08 December 2009

[design] The Cherriots Transit Map

2273.The graphic look for Salem-Keizer's public transportation system - the Cherriots – have changed, and they're looking more slick and together.

The website itself, http://www.cherriots.org, has gotten a major makeover. The old site didn't have major problems with usage, but it looked very dated when compared to sites like that of LTD and TriMet. I'm not necessarily a fan of change for change's sake in web design – one credo I stick to is, if it works, it doesn't need fixing – but it was well past time for a site refresh. The new design fills that bill magnificently.

Navigation is vastly improved, with the long list on the left replaced my a much shorter list, with animated flyout lists. Other services are quickly indentified in the icon-driven lineup on the upper right: the big What's New! in the middle is right where you're going to see it and go right to it.

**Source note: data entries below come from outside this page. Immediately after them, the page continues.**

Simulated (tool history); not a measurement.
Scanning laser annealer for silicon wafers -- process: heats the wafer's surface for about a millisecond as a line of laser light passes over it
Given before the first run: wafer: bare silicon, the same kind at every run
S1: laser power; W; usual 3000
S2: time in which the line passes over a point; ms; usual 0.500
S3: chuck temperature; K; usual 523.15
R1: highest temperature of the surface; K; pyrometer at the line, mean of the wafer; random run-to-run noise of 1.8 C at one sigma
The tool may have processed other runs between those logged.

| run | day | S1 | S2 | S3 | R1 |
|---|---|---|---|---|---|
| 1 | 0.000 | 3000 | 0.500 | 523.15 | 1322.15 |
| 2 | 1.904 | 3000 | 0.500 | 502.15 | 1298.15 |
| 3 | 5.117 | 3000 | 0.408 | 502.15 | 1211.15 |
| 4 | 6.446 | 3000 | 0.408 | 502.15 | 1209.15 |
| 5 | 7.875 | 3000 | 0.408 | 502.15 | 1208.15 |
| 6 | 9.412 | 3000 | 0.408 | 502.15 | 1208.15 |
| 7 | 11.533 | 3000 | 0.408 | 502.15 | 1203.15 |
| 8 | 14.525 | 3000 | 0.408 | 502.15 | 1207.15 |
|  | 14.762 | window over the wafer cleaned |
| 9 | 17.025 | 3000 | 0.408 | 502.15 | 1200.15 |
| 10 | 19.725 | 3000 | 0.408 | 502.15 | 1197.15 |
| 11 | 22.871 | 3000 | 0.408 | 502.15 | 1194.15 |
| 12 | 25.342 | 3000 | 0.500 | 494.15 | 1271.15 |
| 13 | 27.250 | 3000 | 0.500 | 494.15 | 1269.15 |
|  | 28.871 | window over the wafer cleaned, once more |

In the past, I thought the Cherriots route map needed a great deal of improvement. The new design brings the improvment, though it may take a few minutes for you to figure out what it's trying to say to you:

You can get a pdf copy of this directly from Cherriots here
, and the routes and schedules page is at the end of this link. I'll hit what I see are the high points.

The good:
  1. The map is clear and simple despite including more information (the local streets are in a light gray).
  2. Using multiple colors for routes can actually bring confusion. They well-chosen colors here are skillfully chosen, and contribute to understanding.
  3. The three new levels of service (Frequent Service, "Peak-Hour" Service, and Standard Service) are noted two ways: with lines of varying weights (the ones for Frequent routes stand out because they're much thicker), and different route-number symbols (a diamond for Frequent, a square for "Peak-Hour", and a circle for Standard). Together you get a quick visual reference as where you'll need to go where you're more likely to get a bus more quickly (well, in Salem terms, anyway)
  4. The services that actually go out of town – the 1X commuter route to Wilsonville and the 2X route to Grand Ronde – are included as part of the information. In the past, Cherriots kind of floated in space, connecting to nothing in the maps.
The bad:
  1. Too much Eras Bold. Eras Bold forms the names on the route list and also supplies the text for the line key. Eras Bold is a beautiful font, but here I would have gotten something a bit less pretty – say, Myriad works very well in these situations, or even Helvetica Neue.
  2. The route-frequency symbolism, while it works, I find awkward. Most significantly, the three shapes of the route-number icons just seem busy. I think the same thing could have been accomplished by keeping the same shape for all route number symbols, but making, say, the Standard service routes reversed – filled with white instead of filled with color, with the shape and the number carrying the color. It communicates very well for TriMet for the purpose of peak-hour commuter routes.
  3. The term "Peak-Hour" service for the second frequency level is a bit awkward as well. Cherriots "Peak-Hour" service is defined as 30 or 60 minute frequency between 6 am and 9 pm. That's not just peak-hour – that's the whole day.
In whole, though, the redesign of the map is useful, informative, and long-overdue. It looks good and communicates well, so in all, I'd term it a success, and call it well-done.